Kem Care will also have regular beginners Arabic Classes on Tuesday evenings called Ahlan wa sahlan and a feminist and queer film programme every Thursday that draws from the film collection of the Museum.
is a feminist and queer project space based in Warsaw, focusing on choreographic and performance practices. Founded in early 2016, Kem hosts artistic experimentation that engages with the politics of affect, embodiment, and subjectivity.
Kem’s desire is to create and support a context for critical dialogue around new choreography and anachoreographic* methods, as well as experimentation with formats, and queer pleasure. Kem is a collaborative entity that seeks to support and participate in feminist, genderqueer, and anti-racist movements.
Kem takes performance as a technology of other-worlding. It is a site that responds to the current political horizon with a counter-horizon of solidarity and collaboration. Kem challenges and is challenged by the practices of the artists it collaborates with. It shares these practices through various public formats, including workshops, classes, screenings, parties, performances, and work-in-progress showings.
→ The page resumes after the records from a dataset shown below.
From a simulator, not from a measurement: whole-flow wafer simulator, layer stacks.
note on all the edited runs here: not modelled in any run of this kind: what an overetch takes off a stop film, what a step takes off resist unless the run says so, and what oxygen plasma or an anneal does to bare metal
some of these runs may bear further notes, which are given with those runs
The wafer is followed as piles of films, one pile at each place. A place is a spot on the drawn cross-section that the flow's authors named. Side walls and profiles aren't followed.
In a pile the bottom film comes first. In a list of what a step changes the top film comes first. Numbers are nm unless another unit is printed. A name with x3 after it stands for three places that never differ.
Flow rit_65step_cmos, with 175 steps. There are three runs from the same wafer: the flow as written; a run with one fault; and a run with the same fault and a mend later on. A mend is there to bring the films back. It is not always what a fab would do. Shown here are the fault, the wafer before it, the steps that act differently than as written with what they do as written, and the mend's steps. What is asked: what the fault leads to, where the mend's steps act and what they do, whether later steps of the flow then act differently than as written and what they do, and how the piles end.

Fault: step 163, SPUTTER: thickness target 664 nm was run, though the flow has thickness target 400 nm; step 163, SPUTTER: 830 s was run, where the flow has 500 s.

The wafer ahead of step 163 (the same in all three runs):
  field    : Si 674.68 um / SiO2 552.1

Kem questions the established institutional order and pools together will into an infrastructure of friendship. It provides an environment for dialogue between Polish and international practitioners dealing with otherness. Kem is a social choreography that tries to move between an ethics of care and a kinaesthetics.
Kem (eng. Kame)
is the geomorphological term for a landscape formation left behind after a retreating glacier. It takes on the geopoetics of a long process of change and the formation of a new landscape. Kem is chemistry, from the Arabic al kimiya (الكيمياء) phonetically close to a sound between come and came. Kem experiments with the very infrastructure of making work as part of artistic practice. Kem is a group of collaborators. Kem is not an acronym, but it could be.
*Anachoreography is a term that appears in Stefano Harney and Fred Moten’s book The Undercommons - Fugitive Planning in Black Study, Minor Compositions, 2013, p.50. This term is not explicitly defined by its authors, but we would like to propose anachoreography as a term that can be helpful in thinking about expanded choreographic methods engaged in practicing resistance.